As the first loan was paid out by the second loan, which was paid out by the third loan, a convenient measure of the damage suffered by the plaintiff as a result of Mr Dai's contravention of the civil penalty provisions is the amount now owing to the third round lenders, Gemi 130 and Bridge Street Capital. Section 1317H(1) of the Corporations Act requires that an order for compensation must specify the amount of the compensation. Where the lenders did not adduce evidence as to the amount owing by the plaintiff under these facilities and, in any event, that figure would now be out of date, it is necessary for these lenders to provide this figure in order that an order may be made. The $391,000 paid to NSW Revenue for land tax ought be deducted from this figure, together with interest on the $391,000 from 16 July 2019 on.

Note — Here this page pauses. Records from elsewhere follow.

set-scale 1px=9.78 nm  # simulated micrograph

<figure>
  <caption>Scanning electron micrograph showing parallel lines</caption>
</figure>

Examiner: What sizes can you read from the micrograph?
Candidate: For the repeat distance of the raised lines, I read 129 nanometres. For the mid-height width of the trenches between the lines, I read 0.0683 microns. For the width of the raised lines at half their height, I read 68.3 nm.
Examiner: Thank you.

The first round lender and second round lenders have also incurred costs in defending these proceedings. Whether these lenders intend to seek these costs from the plaintiff under the terms of their respective loan agreements, including on a solicitor and client basis, is not known. If that be the case, then these sums should also be captured in a further compensation order made when the amount of the lenders' costs is known. I have not made orders in this regard, however, as I suspect that Mr Dai will be in no position to pay the first compensation order, let alone a second compensation order.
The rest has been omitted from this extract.